Initial conditions are drawn from a large set of independent states. The nature run (truth) uses one state, and is integrated for 30 days. The known forward operator supplies synthetic observations of the truth for assimilation. Even grid points comprise the observation network (480 observing locations). Synthetic observations are created every 50 time steps (~6 h) by adding random perturbations drawn from a normal distribution, with mean 0 and variance 1.0, to the true values at the observed locations.

Each data assimilation method described in section 2 is evaluated in both perfect-model and imperfect-model assimilation experiments. In perfect-model experiments, model III produces the nature run, and is also the assimilating model. For imperfect-model experiments, model error is included by varying parameters in the assimilating model, including the forcing term *F*, smoothing scale *I*, and coupling strength *c*. Finally, in an example of an extremely poor model, the fast variable is retained in model III for the nature run, but eliminated from the assimilating model (model II).

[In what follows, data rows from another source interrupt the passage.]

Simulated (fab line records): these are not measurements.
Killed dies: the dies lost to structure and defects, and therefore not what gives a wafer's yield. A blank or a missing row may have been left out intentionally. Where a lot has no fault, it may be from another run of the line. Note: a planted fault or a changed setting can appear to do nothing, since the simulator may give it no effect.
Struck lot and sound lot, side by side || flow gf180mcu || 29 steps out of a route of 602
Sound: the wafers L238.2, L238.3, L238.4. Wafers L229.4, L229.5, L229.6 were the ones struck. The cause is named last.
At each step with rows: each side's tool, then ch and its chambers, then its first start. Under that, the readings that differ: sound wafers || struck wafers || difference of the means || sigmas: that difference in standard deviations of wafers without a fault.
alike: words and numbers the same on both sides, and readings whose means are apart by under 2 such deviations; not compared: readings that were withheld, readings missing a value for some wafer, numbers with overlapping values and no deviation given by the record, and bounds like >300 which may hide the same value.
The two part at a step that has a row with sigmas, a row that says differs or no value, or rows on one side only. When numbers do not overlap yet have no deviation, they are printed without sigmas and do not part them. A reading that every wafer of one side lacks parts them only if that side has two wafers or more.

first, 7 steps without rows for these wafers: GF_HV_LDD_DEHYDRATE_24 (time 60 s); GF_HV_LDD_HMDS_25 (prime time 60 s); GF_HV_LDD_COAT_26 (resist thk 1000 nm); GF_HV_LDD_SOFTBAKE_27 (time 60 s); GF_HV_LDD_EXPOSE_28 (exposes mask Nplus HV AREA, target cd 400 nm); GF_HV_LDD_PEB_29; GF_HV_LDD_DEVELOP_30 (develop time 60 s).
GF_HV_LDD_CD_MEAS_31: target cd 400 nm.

All experiments use an ensemble size of 40. Spurious error correlation between an observation and a state variable can be mitigated by localizing (tapering) the covariances with the Gaspari and Cohn (1999) fifth-order piecewise polynomial function [GC; their Eq. (4.10)]. A single real parameter determines the width of the GC localization function. To ensure ensemble spread and prevent filter divergence, constant multiplicative covariance inflation is applied (Anderson and Anderson 1999). Error covariance inflation is applied in EnKS only to the prior estimate of the EnKF (Khare et al. 2008). The EnKS and NE use the same inflation and localization as the EnKF. Localization and inflation parameters are manually tuned for each experiment by running a range of inflation factors and localization function widths.

Spatial weights (*w*_{s}) in nudging are specified as an isotropic quadratic function with a fixed radius of influence (Stauffer and Seaman 1994). The temporal nudging coefficients *w*_{t} are a trapezoidal function of time as defined by Stauffer and Seaman (1994), with a half time window specified by *τ*_{N}. The trapezoidal function is also used to nudge with the ensemble covariances in the NE methods. Localization (i.e., radius of influence), the half time window, and the nudging coefficient *G* are also manually tuned for the nudging experiments.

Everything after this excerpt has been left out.